The creativity corner is overcast with pencils, pens and brushes that have fallen from clouds of delivery vans feed by accelerating climate of one-click-order. My back is bent by the late hours that have brought colors to the paper and words on the screen, but not for You, for the anonymous lovers and loners to enjoy for a moment. But what would be special to You? No flowers or candies like this week's forecast tells. I know, my Love, that all the drops of colors have been brought here by your rain dance. Let me feed a rose with your favorite. Not a red one will turn your head, warm your heart and have your fingers close around again, and again...

Blackness pours in my room​
Screeching pencil fills the petals​
Blue awaits You, on your pillow​

sorry, Tzara, no idea whether my first time comes close to the definition of haibun
Well, 29, I was only asking for a pretty basic definition of haibun, which was some kind of prose intro to a poem. Your example certainly satisfies that criterion. Your poem component, while it somewhat resembles a haiku in its brevity, is pretty strident in its language. That's OK, but not at all what haiku is, if that is what you were trying to do.

I wanted to link in here jthserra's essay on haiku, which was a really good introduction to the form, but he has removed all of his submissions from Literotica, so I guess I'll leave it at that.

The Wikipedia article on haiku isn't a bad introduction. If you're interested you might want to look at it.
 
Thanks Tzara for contest and analysis.
You're welcome, Piscator. I did especially like your haibun as I personally related to it. As I said, the years are almost exactly the same, but that athletic skiing thing?
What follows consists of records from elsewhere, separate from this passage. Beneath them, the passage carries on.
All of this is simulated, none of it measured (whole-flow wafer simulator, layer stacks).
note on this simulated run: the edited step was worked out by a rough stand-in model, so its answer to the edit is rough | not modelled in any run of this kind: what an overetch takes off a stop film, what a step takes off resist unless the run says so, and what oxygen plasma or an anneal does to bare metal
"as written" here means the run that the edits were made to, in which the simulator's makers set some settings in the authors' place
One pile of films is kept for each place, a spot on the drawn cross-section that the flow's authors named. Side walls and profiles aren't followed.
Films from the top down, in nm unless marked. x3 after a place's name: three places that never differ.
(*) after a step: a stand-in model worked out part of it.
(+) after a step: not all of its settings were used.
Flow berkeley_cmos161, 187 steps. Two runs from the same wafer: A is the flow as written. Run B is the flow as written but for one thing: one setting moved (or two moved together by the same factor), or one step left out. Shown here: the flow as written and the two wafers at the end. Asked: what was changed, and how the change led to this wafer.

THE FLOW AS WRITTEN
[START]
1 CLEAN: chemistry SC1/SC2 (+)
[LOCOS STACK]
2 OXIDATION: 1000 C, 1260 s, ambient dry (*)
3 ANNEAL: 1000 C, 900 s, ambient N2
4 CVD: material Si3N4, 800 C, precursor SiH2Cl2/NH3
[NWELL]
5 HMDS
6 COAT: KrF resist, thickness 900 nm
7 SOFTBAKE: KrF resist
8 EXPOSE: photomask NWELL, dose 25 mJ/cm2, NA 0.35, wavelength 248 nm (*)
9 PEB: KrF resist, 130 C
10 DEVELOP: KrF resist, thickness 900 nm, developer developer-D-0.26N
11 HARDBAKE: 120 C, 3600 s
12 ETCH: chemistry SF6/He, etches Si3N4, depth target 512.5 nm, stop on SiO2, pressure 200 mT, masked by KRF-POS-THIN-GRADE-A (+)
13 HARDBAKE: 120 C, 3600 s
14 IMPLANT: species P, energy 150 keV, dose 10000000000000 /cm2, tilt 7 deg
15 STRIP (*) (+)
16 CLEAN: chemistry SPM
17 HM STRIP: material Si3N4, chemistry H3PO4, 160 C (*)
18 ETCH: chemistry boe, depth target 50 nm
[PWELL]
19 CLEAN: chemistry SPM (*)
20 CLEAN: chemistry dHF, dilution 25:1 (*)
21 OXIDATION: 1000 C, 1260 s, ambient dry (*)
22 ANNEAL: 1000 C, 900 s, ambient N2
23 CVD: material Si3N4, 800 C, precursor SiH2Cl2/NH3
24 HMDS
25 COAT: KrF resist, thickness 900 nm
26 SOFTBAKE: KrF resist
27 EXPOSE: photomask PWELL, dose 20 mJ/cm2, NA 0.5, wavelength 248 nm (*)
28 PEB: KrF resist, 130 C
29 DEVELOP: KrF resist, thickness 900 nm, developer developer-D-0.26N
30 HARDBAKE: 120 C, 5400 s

That's just not right. :rolleyes:




Though it implies you and your love might be maintaining more and better flexibility/strength/etc. than my sitting at a desk and writing furious comments about
how the deductive-nomological model of science fails to account for the sociological aspects of how scientists actually behave. :)
 
Thanks Tzara for hosting this challenge, would you care to pass on the baton to someone else to host?
Anyone who wants to can post a challenge. If no one else does, I'll post another, eventually. (Rhymed double sestinas, anyone?)

Well, probably not. But it's all open for whomever wants to start the next challenge, for my part.